OK, I'm assuming you want the formal proof of this well known kinematics formula! So here goes:
Let the particle rotate about the axis OO' ...
Within time interval $dt$ let its motion be represented by the vector $d\varphi$ whose direction is along axis obeying the right-hand-corkscrew rule, and whose magnitude is equal to the angle dφ.
Now, if the elementary displacement of particle at a be specified by radius vector $r$,
From the diagram, it is easy to see that, for infinitesimal rotation, $dr= d\varphi\times r \tag{1}$
By definition, $ω = dφ/dt$
Thus taking the elementary time interval as $dt$, all given equations surely hold!

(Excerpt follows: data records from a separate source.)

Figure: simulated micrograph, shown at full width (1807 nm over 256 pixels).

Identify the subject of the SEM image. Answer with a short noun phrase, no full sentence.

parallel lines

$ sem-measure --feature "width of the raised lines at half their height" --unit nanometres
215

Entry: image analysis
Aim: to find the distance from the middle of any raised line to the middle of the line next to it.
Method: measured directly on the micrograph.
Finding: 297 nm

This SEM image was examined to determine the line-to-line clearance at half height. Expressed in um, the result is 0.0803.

Thus we can divide both sides of the equation $(1)$ by $dt$ which is the corresponding time interval!
So we get $dr/dt = dφ/dt \times r$ of course $r$ value won't change WRT the particle and axis, so $r$/dt is essentially $r$!
So result is, $$\boxed{v = ω \times r}$$
I'll try to give here a very partial answer to the question. Not sure whether it is interesting in itself, but it might provide a hint for further development. Possibly its place would be within a comment, but comments are limited in length and it wouldn't fit.
Let's define $\alpha (t_0,t)$ as the $\alpha (t)$ from the question related to the given $t_0$. We identify the rotation vector with the rotation itself. For $t_i = t_0 + i\ dt$ and $t = t_0 + n\ dt$, we have by simple composition of successive rotations
$$\alpha (t_0,t) = \prod_{i=n-1}^{0} \alpha (t_i,t_{i+1}).$$
We know from this question/answer that $\partial_2 \alpha (t,t) = \omega(t)$ for all $t$. Using $\alpha (t,t+dt) = I+\partial_2 \alpha (t,t)\ dt + o(dt) = I+\omega(t)\ dt + o(dt)$, we have
$$\alpha (t_0,t) = \prod_{i=n-1}^{0} I+\omega(t_i)\ dt + o(dt).$$
This provides by the way a numerical method expressing $\alpha$ in terms of $\omega$.
In the very special case where all these rotations commute (example of common axis), the limit is an exponential: taking the log and the limit when $dt \to 0$, we have
$$\log (\alpha (t_0,t)) = \sum_{i=n-1}^{0} \omega(t_i)\ dt + o(dt) \to \int_{t_0}^{t} \omega(s) \ ds,$$
hence
$$\alpha (t_0,t) = \exp \left( \int_{t_0}^{t} \omega(s) \ ds \right).$$
In the general non commutative case, the log will involve Lie brackets starting with $dt^2[\omega(t_i),\ \omega(t_j)]$ (cf. Dynkin's formula), and some more courage seems required.
EDIT: according to a comment below from Keshav Srinivasan, the expression above becomes in the general non commutative case
$$\alpha (t_0,t) = \operatorname{OE}[\omega](t_0,t)= \mathcal{T} \left\{e^{\int_{t_0}^{t} \omega(s) \, ds}\right\},$$
see Ordered exponential for the definition of $\operatorname{OE}[\omega](t)$. Though this is not an exact answer to the question, as it involves rotation matrices instead of the required rotation vectors.
Best Answer
Set your copy of Halliday, Walker & Resnick on the table so the front cover is parallel to the table and visible to you. Now your right hand flat on the book with your thumb and forefinger forming a ninety degree angle. Orient your hand so your thumb is parallel to the spine of the book and pointing toward the top edge. Your forefinger should be parallel to the lines of text on the cover, pointing to the right.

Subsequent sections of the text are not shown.